Tuesday, August 23, 2011

Embarrassment at LSU

The Story

I've been following this story very closely since it began, and quite frankly, it makes me want to puke.  Allegedly, senior quarterback Jordan Jefferson, and several other players broke a 10:30pm curfew imposed by head coach Les Miles, and went out to a bar, called Shady's, on a Thursday night, a popular night to go out among LSU students.  Apparently, at around 2am, the time in which the bars in Baton Rouge are required to close, LSU football players, including Jordan Jefferson, blocked the exit of the parking lot at Shady's to prevent a particular truck from leaving.  The individual driving the truck honked at the players in an effort to get them to move.  Apparently, the players didn't.  Then a brutal fight ensued.  It is alleged that the individual was pulled out of the truck and kicked in the head several times by a number of LSU football players, including Jefferson.  Apparently, three other individuals were involved in the fight and sustained minor injuries.  I don't know details of the fight.  I simply know generalities, and what is being reported, and it is enough to make me embarrassed to be an LSU alum.

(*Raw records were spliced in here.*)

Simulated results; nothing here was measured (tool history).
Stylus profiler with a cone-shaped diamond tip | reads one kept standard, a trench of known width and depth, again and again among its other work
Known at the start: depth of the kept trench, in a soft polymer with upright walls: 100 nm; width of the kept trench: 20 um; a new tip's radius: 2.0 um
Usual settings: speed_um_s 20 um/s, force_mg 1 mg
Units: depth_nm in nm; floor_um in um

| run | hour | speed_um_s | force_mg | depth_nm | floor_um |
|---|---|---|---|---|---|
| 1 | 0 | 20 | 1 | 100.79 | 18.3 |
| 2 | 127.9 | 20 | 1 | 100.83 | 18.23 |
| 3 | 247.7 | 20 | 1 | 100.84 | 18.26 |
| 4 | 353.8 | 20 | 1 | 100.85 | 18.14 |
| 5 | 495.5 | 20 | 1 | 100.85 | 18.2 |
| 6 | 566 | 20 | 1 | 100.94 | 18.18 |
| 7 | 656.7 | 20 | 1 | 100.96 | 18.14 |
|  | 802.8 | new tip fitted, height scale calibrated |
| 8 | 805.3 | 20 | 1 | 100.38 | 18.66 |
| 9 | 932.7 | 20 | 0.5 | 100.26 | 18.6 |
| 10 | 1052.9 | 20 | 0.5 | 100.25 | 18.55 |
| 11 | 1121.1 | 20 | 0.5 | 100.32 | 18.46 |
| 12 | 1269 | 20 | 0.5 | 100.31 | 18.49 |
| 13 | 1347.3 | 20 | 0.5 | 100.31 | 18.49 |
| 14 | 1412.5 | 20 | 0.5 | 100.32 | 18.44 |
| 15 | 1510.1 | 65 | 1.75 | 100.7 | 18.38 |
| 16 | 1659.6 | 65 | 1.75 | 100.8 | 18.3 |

I am embarrassed because the senior starting quarterback was heavily involved.  He shouldn't have been out in the first place.  As a senior and a four year starter, he, of all people, should set the tone as a leader through his example.  It's one thing for a sophomore backup linebacker to break curfew to go out.  It's different when one is the starting quarterback, and all eyes are on that individual as the face of the team.  Jefferson, of all people, should have set the example, honored the coach's curfew, and stayed home.  As the starting quarterback, and might I add, a struggling one, he, of all people, should have a greater understanding of what he stands to lose.

I am embarrassed because the players did not move when the individual honked.  I'm sure that more was said by the driver of the truck than a simple honk to provoke the players, and I am sure that there is more to the story than the simple parking lot exit, or lack thereof.  Despite all that may have happened to provoke the players, if they would have moved when the driver honked, then nothing would have happened.

I am embarrassed that the players were fighting with common students.  These football players are finely tuned athletes trained to beat their opponent in a physical contact sport requiring strength, speed, and endurance.  These players are considerably larger and stronger than average nonathletes.  There is no reason that they should be fighting for that simple reason.  What honor is there in beating up the small, weak, and untrained?  The players should have understood their place as athletes, and walked away.  It's already established that they can beat up anybody.  Why prove it?  The only thing it will do is cause people to look upon them with contempt, and respect them less.

Number four ranked LSU is less than two weeks away from the biggest season opener in the history of the program against the number three ranked Oregon Ducks.  This year's version of the LSU Tigers are thought to be contenders for a national championship.  The players involved should have considered that when breaking curfew, not allowing a truck to exit a parking lot, and beating average idiots senseless.  Now, apparently, those who were injured are pressing charges, and jail time is a possibility.  Is proving one's manhood, in the form of physical violence, worth it?      


Tuesday, August 16, 2011

A Slight Feeling of Homesickness

It has just hit me.  I miss home.  Sometimes you feel drawn to certain things, and sometimes certain things cause you to discover your true emotions.  And nothing is as effective in doing so as a song.   I have over 32 gigs of music in my Itunes, and when I am relaxing at my apartment, I enjoy putting it on shuffle.  Many times, I will hear a song from a familiar artist for the first time.  And many times, I will hear a song that I love that I haven't heard in a long time, and upon hearing that song, it will take on an entirely different meaning.  And that just happened with this song (He begins playing at 1:30.)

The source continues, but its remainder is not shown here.